JFK ASSASSINATION ARGUMENTS
(PART 1349)


2021 INTERVIEW WITH BUELL WESLEY FRAZIER:


DAVID VON PEIN SAID:

The above one-hour interview with JFK assassination witness Buell Wesley Frazier took place on November 22, 2021, at the Sixth Floor Museum at Dealey Plaza. It is one of several interviews and public appearances that Mr. Frazier has done in the last few years. (Others can be found at my Buell Frazier webpage below.)



I've always been very fond of Buell Wesley Frazier. I've enjoyed listening to him tell his story over the years about how he and his 1963 co-worker, Lee Harvey Oswald, would ride to work together to the Texas School Book Depository in Dallas.

And despite the fact that Buell has added a few hard-to-believe chapters to his assassination story in the last 20 years or so (such as the episodes talked about here and here and here), I must admit, I am still quite fond of Mr. Buell Wesley Frazier. That doesn't mean that I accept as fact all of the things that Buell has tacked on to his story since about 2002. Not at all. In fact, I think he's done a bit of—shall we say—"embellishing" (or "enhancing") of his story during these last twenty years.

Frazier's latest embellishment/enhancement, which was added for the first time to his account of the events of 11/22/63 in the pages of Buell's new 2021 book, "Steering Truth: My Eternal Connection To JFK And Lee Harvey Oswald", is a tale about how Buell allegedly encountered a man with a rifle on the Elm Street extension road just outside the Book Depository Building within minutes of the shooting of President Kennedy.

This impeccably-dressed rifleman, wearing clothes and shoes that apparently (per Frazier) only a "professional" could afford, threw his weapon into the trunk of his car and then drove off, never to be seen or heard from again.

I could be wrong, but Buell's new late-arriving tale about a dapper gun-toting assassin (?), who was evidently displaying his rifle out in the open in front of the Depository for everybody to potentially see, is very likely an addendum to Mr. Frazier's story that even most hardened conspiracy theorists will have a hard time swallowing.

The above 2021 interview with Mr. Frazier prompted me to create this post, but not mainly for the purpose of scoffing at the latest addition to his November 22nd story (although scoff I must), but instead I wanted to take the opportunity to ask Buell Wesley Frazier a few questions (on paper only) that I do not think have ever been asked of him during any of the several interviews he has participated in since the assassination occurred in 1963. I'm very curious as to what Buell's reactions and responses might be if he were to ever be confronted with questions put to him in the following manner....
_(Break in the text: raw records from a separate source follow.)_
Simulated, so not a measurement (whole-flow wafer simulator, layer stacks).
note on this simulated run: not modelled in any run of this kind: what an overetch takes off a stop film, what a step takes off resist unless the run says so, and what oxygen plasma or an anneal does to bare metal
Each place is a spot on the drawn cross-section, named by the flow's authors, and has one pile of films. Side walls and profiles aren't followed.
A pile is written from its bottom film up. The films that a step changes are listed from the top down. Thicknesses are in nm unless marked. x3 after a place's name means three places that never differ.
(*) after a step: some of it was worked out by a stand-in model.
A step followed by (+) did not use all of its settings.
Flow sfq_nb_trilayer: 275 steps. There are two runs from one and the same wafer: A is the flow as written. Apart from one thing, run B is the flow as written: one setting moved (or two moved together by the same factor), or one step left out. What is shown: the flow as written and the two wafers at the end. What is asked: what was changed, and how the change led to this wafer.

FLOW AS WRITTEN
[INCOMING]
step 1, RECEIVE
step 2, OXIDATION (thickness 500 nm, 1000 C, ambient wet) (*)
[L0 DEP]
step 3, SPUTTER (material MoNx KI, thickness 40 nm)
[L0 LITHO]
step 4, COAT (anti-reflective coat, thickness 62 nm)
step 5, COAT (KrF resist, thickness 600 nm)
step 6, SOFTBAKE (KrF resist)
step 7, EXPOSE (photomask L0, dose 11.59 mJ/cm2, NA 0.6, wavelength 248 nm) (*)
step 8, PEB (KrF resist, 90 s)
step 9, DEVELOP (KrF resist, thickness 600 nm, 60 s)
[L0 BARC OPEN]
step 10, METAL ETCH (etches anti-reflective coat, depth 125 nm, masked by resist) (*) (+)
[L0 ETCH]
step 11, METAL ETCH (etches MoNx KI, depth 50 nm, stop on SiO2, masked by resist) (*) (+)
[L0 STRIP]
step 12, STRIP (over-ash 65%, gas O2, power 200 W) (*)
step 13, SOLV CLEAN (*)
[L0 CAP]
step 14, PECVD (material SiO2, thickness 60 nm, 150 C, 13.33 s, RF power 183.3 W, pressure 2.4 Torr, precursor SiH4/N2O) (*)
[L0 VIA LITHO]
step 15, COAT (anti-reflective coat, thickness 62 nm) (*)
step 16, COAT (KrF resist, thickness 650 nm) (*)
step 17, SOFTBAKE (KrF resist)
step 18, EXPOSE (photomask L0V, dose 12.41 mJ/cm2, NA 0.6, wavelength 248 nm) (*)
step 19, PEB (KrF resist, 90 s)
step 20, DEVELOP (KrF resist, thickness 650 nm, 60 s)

#1. Buell, you do realize, don't you, that the rifle that was found on the sixth floor of the Depository on 11/22/63 was a rifle that was proven by the totality of the evidence in this case to have been owned and possessed by Lee Harvey Oswald?

#1a. And you also realize that that exact rifle was proven to have been the weapon that murdered President Kennedy, don't you?

#2. And you also realize, don't you, that the empty brown paper bag that was found near the Sniper's Nest on the sixth floor had the fingerprints of Lee Oswald on it?

#2a. Plus, that same paper bag had fibers inside of it that generally matched fibers from the blanket in Ruth Paine's garage, which is a blanket that was known to have been the place where Oswald's rifle was kept in storage in the weeks just before the assassination. You know that fact too, don't you Buell?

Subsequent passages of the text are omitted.